Students for Fair Admissions, Inc. v. President & Fellows of Harvard Coll. (Harvard Corp.) - 397 F. Supp. 3d 126 (D. Mass. 2019)


Because racial characteristics so seldom provide a relevant basis for disparate treatment, race may not be considered unless the college admissions process can withstand strict scrutiny. Strict scrutiny requires the university to demonstrate with clarity that its purpose or interest is both constitutionally permissible and substantial, and that its use of the classification is necessary to the accomplishment of its purpose. The decision to pursue the educational benefits that flow from student body diversity is, in substantial measure, an academic judgment to which some, but not complete, judicial deference is proper. A university cannot impose a fixed quota or otherwise define diversity as some specified percentage of a particular group merely because of its race or ethnic origin. Once, however, a university gives a reasoned, principled explanation for its decision, deference must be given to the university's conclusion, based on its experience and expertise, that a diverse student body would serve its educational goals.


Plaintiff Students for Fair Admissions, Inc. (SFFA) initiated the present lawsuit against defendant President and Fellows of Harvard College (Harvard) for the latter’s alleged discrimination against Asian American applicants in the undergraduate admissions process to Harvard College. According to SFFA, such discrimination violated Title VI of the Civil Rights Act of 1964, 42 U.S.C.S. §§ 2000d et seq. (Title VI). Harvard moved to dismiss the lawsuit for plaintiff’s lack of standing. However, Harvard acknowledged that its undergraduate admissions process considered race as one factor among many but claimed that its use of race was consistent with applicable law.

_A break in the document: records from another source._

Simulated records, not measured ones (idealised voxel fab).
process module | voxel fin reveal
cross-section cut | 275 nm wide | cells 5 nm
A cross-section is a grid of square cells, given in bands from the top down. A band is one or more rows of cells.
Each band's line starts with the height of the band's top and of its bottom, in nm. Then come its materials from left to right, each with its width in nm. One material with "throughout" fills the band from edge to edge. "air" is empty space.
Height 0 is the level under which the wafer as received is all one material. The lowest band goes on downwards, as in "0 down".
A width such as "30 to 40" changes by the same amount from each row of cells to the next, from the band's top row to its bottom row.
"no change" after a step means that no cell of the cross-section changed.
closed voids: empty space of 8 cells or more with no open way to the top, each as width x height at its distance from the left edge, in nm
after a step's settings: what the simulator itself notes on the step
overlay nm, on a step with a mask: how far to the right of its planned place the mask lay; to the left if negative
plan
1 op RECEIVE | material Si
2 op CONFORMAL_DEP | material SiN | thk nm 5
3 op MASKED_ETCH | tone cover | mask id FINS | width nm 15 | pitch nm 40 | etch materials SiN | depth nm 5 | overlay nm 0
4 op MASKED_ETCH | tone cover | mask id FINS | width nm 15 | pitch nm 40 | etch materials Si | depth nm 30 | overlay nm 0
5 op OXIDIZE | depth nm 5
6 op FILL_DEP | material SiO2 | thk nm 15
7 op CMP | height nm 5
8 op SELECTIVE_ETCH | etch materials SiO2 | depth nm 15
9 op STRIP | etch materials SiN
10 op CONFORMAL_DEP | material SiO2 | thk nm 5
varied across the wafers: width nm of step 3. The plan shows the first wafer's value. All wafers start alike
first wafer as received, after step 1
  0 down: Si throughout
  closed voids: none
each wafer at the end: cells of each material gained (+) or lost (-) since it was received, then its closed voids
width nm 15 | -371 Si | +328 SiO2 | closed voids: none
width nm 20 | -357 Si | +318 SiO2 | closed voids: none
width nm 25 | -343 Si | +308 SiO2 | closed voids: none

  1. Did the plaintiff have standing to sue Harvard for its alleged discrimination against Asian American?
  2. Did the undergraduate admissions process of Harvard violate Title VI of the Civil Rights Act?


1) Yes. 2) No.


The district court held that SFFA had standing to bring a lawsuit alleging that a college discriminated against Asian American applicants in violation of Title VI of the Civil Rights Act of 1964 because its members included individuals who had standing to pursue the litigation on their own, the litigation was germane to plaintiff's purpose, and the injunctive relief sought did not require the participation of those members in the lawsuit. Anent the second issue, the court averred that Harvard’s admission process survived strict scrutiny, and therefore, it did not violate Title VI of the Civil Rights Act. According to the Court, the admission process served a compelling, permissible and substantial interest, and it was necessary and narrowly tailored to achieve diversity and the academic benefits that flowed from diversity. Applicants were afforded a holistic, individualized review, diversity was understood to embrace a broad range of qualities and experiences, and race was used as a plus factor, in a flexible, non-mechanical way.